Shirley Chisolm became the first black woman elected to congress.
North Vietnam suffered huge losses in the Tet offensive.
In California, Dr. Norman Shumway performed the first heart transplant in America.
Key phrases of 1968 included "student unrest" and "black power."
The New York Stock Exchange set a new trading record of more than 2.3 million shares.
Pulsars were discovered.
The Poor People's March on Washington camped in "Resurrection City" near the Washington monument. Police later cleared the area, arresting 124 people.
Richard Nixon won a narrow victory in the presidential election.
Jacqueline Kennedy married Aristotle Onassin.
Soviet troops and tanks crushed the democratic movement in Czechoslovakia.
Readers Digest acquired the publishing company of Funk & Wagnalls.
North Korean patrol boats captured the U.S.S. Pueblo and held it for most of the year.
Lyndon Johnson signed the 1968 Civil Rights Act.
An income tax surcharge was instituted to control inflation.
SMU in 1968:
Department of Public Safety established.
Bob Hope appears at the Pigskin Revue.
Bob Hope Theatre opened.
Owen Arts Center is completed, including the Sharp Drama, Forbes Music, and Mudge Art buildings.
JCPenney in 1968:
William M. Batten was chairman; Cecil L. Wright was president.
Sales exceeded $3 billion for the first time.
Children's departments staged a promotion tied in with the film, Doctor Dolittle.
There were 1,662 stores at the end of the year.
The Company delivered the first air conditioner sold through the Fairbanks, Alaska, store.
Mail order sale of rifles and shotguns was discontinued.
The Company newspaper, Penney News, published a special issue devoted to civil rights and equal opportunity.
The first JCPenney accident insurance was offered through catalog.
San Juan, Puerto Rico, became the home of the first JCPenney store ouside the 50 states.
Parties were thrown in New York and Dallas for Mr. Penney's 93rd birthday.
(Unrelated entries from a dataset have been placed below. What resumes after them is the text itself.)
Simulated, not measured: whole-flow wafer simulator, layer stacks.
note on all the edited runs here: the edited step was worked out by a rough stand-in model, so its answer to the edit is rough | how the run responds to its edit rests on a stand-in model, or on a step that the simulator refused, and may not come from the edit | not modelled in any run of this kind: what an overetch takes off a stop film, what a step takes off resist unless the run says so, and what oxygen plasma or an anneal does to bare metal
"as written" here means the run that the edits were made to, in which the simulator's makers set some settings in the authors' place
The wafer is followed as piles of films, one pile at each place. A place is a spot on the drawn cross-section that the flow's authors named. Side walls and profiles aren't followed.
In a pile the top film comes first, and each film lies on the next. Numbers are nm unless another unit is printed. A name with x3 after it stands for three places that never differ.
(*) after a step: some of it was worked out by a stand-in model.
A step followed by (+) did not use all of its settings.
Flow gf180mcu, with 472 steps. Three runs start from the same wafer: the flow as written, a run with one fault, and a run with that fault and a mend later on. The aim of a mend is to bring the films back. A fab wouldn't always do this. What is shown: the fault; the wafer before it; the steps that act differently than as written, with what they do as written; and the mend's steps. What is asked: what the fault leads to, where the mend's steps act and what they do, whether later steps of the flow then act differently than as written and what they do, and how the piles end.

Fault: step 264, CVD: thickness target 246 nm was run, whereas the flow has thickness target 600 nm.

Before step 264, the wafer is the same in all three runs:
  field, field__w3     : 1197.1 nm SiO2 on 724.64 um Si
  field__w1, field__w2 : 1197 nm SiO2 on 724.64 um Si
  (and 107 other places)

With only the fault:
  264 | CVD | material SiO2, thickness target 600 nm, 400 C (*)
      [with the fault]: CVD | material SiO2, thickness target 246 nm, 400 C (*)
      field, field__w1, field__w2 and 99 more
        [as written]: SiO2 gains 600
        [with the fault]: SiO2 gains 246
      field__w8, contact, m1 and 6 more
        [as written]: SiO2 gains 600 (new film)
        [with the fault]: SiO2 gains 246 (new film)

JCPenney offered exclusive fashion lines by designers Mary Quant, Victoire, Ariel, and Susie.
The Company acquired Thrift Drug.
The Niles, Illinois, store sold 11 suits of armor for $675 to $850 apiece.
A judge ordered a 15-year-old shoplifter caught in the Neenah, Wisconsin, store to write a report on the life of James Cash Penney.
JCPenney outfitted the Mormon Tabernacle Choir for its first color TV appearance.
The first JCPenney ads appeared in Seventeen magazine.
JCPenney stock split two-for-one.
The second Penney-Missouri Magazine Awards were confered.
Nehru styling was popular in jackets for men, women, and boys.